What is The Best Way to Wholesale a Short Sale?

I have a short sale under contract with a $30K spread and I wanted to know the best way to structure a wholesale deal on it.


First, a $30K spread from what? Retail or rehabber price?

Example: if the ARV is $100K and you’ve got it under contract for $70K, then no investor that knows what they’re doing is going to buy it from you.

Second, the best way to wholesale a shortsale is to buy it, then sell it.


The spread is $30K from Rehabbers price(wholesale).
You mention the option of buying it first then selling it. Are you suggesting a simultaneous closing?

Actually Raj if you have a landlord buyer you can easily wholesale properties at 70% or even higher. LTV means nothing for a LL. Its all about the cashflow.

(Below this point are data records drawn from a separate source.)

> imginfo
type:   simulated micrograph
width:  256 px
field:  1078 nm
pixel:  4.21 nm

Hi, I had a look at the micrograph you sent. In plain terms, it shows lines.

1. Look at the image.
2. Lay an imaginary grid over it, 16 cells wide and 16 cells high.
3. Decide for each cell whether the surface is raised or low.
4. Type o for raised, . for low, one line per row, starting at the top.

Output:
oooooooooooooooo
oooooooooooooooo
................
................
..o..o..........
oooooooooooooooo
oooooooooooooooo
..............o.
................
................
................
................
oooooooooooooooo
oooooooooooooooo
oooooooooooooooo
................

What do you mean by structure? There are many ways to advertise this deal. You could get it under contract with that bank and put it on the MLS (legal to do even though you don’t own it yet…a thing called equitable interest). You could post your deal on craigslist, backpage, postlets.com is one my favorites. You could use a local fsbo company and list it on their site or use classified ads to get the word out. Flyers at gas stations, grocery stores, your local REIA, etc.

If you are going to buy and then sell it that is NOT a simo close. That would be a double close where you buy it then resell at a later date. A simultaneous close would be where you use your end buyers funds to fund both transactions. They are pretty slick but riskier than a double close for one main reason…if your end buyer doesn’t come through with his financing then you are left answering questions from the title company, the realtors that are expecting a check, the seller, etc.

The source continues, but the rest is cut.